Games have been getting longer because of television and specialization. The more roster changes, the more commercial breaks, the longer fans have to sit and wait for action. (If you want to shorten the length of games, limiting pitching changes is an excellent place to start.) And now the game threatens to get even longer: following an exceptional flurry this spring of controversial and frequently incorrect rulings on home runs -- the most important, game-changing events that can occur in a baseball match -- the clamor to bring instant replay from the armchair to the field, as has been done in football and hockey, has reached deafening pitch.

Instant replay may make the games longer, but continuing to ignore it is even worse. Umpires get the vast majority of calls on the vast majority of situations correct, but controversial home runs are a rare enough occurrence that mistaking them on the margins has a real effect, one unlikely to balance out. Letting the effects of bad home run calls stand in the won-loss column is patently unfair. This is why instant replay is likely headed into the game, over the protestations of George Will and others.

Fairness is biggest reason for the controversy over performance-enhancing drugs, which add offense and make the game more exciting at the cost of an uneven playing field. Slightly less urgent but related is the controversy surrounding the designated hitter, a piddling 1973 addition to baseball's rulebook that provides that teams in Major League Baseball's American League may designate a hitter to bat instead of their pitcher. Because pitchers are poor hitters, this increases offense in games and leads to higher scores, which many fans prefer.

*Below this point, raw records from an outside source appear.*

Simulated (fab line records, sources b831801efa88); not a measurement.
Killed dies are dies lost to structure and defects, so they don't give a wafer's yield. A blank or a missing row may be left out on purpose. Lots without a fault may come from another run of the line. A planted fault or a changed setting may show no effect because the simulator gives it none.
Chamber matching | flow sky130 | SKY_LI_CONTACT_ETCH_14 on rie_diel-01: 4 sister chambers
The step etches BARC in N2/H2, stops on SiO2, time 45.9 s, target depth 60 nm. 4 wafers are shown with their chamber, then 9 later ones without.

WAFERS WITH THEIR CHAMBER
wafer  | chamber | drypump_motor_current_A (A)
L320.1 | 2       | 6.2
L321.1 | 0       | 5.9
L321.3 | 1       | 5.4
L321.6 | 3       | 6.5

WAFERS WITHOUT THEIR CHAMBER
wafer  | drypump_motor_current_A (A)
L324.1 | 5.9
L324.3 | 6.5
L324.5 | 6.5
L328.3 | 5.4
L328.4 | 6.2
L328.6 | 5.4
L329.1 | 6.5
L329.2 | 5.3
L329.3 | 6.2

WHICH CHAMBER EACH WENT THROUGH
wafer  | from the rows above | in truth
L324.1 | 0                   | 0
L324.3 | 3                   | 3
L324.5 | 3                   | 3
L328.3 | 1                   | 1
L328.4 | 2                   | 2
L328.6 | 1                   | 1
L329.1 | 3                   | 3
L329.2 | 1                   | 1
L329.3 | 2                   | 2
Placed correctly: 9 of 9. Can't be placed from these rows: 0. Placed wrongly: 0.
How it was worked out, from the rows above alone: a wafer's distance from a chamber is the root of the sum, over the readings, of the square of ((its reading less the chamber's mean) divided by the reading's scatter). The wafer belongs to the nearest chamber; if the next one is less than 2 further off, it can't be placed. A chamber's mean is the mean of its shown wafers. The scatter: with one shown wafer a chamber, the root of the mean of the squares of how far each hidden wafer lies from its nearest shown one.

The oddity of baseball's two leagues playing under two different rulebooks has simply been accepted as a necessary abnormality, and that's where it'll probably stay, unless Hank Steinbrenner has his say. He doesn't think it's fair that pitchers have to hit and run the bases in the National League, where Yankee ace Chien-Ming Wang managed to get injured during inter-league play. Steinbrenner calls the very notion of pitchers hitting for themselves "a rule from the 1800s."

While I completely disagree with him -- his logic appears to be that it's unfair for his multimillionaire athlete employees to face the risk of injury by actually playing the game he pays them for -- he is correct that interleague play (and the World Series) are unfair, because two teams must face each other despite having been constructed to play according to different rules. Many fans feel the DH makes the game less boring, and it's so popular within its league it isn't going anywhere. And the National League won't give up on seeing pitchers hit any time soon. So while the incongruity in the rules is unfair, it's not going to change.

Baseball has a lot of rules from the 1800s. That's what makes it so special, and what makes it so infuriatingly resistant to change, even to scrutiny, which allowed the steroid scandal to boil for as long as it did. That's what makes its sportswriters, pundits, and scribes so suspicious of the statistical revolution in baseball, the notion that there can be new ways to evaluate such a traditional old game. But baseball's stubbornness is not confined only to rules from the 1800s: once something enters baseball, from playing baseball at night to paying players $20 million a year, it is almost impossible to get rid of it. Both instant replay and the DH will be hard to unseat once they enter baseball. We're just going to have to get used to the change.